U.S. military intervention in Iraq and Afghanistan

American support of local tribes and militias in both states has complicated the consolidation of central governments.

UCLA International Institute, May 18, 2015 — At a recent event hosted in late April by the Asia Institute and Program on Central Asia, Mesrob George Vartavarian of the University of Southern California argued that U.S. military interventions in Iraq and Afghanistan have empowered local actors at the expense of state institutions. The United States, he contended, has supported “a variety of armed formations outside of state control.”

The U.S. began justifying military intervention and the establishment of additional military bases abroad as a defense against the communist threat during the Cold War. During the Cold War period, said the speaker, former President John F. Kennedy authorized 163 covert actions to “topple unfavorable governments” and replace them with governments and institutions more amenable to American geopolitical interests. In essence, this meant supporting local forces against these regimes and using military force when necessary.

Vartavarian argued that there was a “fundamental shift” in the modes of American imperial intervention in the late 1970s, when the United States began to facilitate and organize insurgencies against regimes it considered unfavorable to its interests, including in Afghanistan and Iraq.

The case of Afghanistan

Following the Soviet Union’s invasion of Afghanistan in 1979, the U.S. government chose to support “entities and interests that stood outside formal state institutions,” remarked the speaker. That is, it began supporting and training anti-Soviet militias and warlords in Afghanistan, utilizing the Pakistani military and intelligence services to “funnel in money and aid to groups and institutions that [the United States] viewed as favorable.”
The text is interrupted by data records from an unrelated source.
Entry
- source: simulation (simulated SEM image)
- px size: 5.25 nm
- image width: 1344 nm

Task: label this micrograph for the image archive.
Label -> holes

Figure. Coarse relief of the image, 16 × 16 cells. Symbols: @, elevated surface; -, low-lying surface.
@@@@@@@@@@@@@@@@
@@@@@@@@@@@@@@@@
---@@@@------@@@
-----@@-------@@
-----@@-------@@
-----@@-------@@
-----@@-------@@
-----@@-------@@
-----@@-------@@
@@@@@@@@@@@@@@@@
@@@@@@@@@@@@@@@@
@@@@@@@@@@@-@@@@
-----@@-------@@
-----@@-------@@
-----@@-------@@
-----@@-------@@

The Afghan political landscape changed drastically following the Soviet war. The Soviet invasion displaced regional strongmen associated with the pre-invasion Kabul regime, replacing them with young military commanders who controlled local militias. These anti-Soviet local commanders had no ties to the central government because the central government was a Soviet-supported puppet state, and because most battles with Soviet forces took place locally. As a result, the state’s authority over coercive force devolved to lower levels.

American intervention in Afghanistan thus “empowered provinces more than centers,” argued Vartavarian. Although helpful in overcoming the Soviet Army and later, the Taliban, this tactic has had serious drawbacks. According to some scholars, the Kabul regime and the international community now view these local warlords as obstacles to a consolidated and unitary Afghan state, noted the speaker.

The case of Iraq

During the Gulf War of 1990–91, the United States pursued international sanctions and a massive military intervention in Kuwait following Saddam Hussein’s invasion of that country. After its Army was forced out of Kuwait, the Iraqi government began to hire out and devolve state functions — most notably, security functions — to tribes and clan elders in its provinces. Local tribal communities were consequently able to use military force to resolve their own personal feuds.

Given this earlier decentralization, the American invasion of Iraq in 2003 “was not the catalyst for Iraqi collapse, but the final blow,” contended Vartavarian. Immediately after the invasion, the Coalition Provisional Authority under the leadership of Paul Bremer began to de-Ba’athify the military and political structures of Iraq, removing Ba’ath Party officials from power and disbanding the Iraqi army.

The Iraqi population was already dangerously fragmented, heavily armed and outside of state control by this time. These factors, coupled with the de-Ba’athification policy and the ability of al-Qaeda in Iraq to foment sectarian conflict, greatly contributed to the ensuing wide-ranging insurgency.

American military forces originally relied on a policy of “search and destroy” to find and destroy insurgent formations during the period that followed the U.S. invasion. U.S. Special Forces, for example, conducted aggressive raids that removed the top leadership of al-Qaeda in Iraq. However, this strategy further fragmented terrorist organizations in the country, which became more difficult to control and engage as a result.

Eventually, the United States began to work with Sunni tribes, strongmen and militias, in a coalition called the Anbar Awakening, to contain the insurgency and quell al-Qaeda in Iraq. Thus by the time U.S. troops left Iraq in 2011, the country was in a fractious state.

A shared legacy

The United States subsidized and protected local entities to pursue its goals in both Afghanistan and Iraq. In both cases, the localities associated themselves with the American military in support of their own goals, but were reluctant to align themselves with their respective central governments because the latter could not protect them. (In the case of Iraq, moreover, the central government actively sought to diminish the influence of Sunni tribes and regions).

By supporting local tribes and militias, American intervention has made it more difficult for both states to consolidate a central government. Contrary to its own interests and intentions, concluded Vartavarian, the United States “has empowered [fracturing] entities that will be very difficult to bring to heel in the near future.”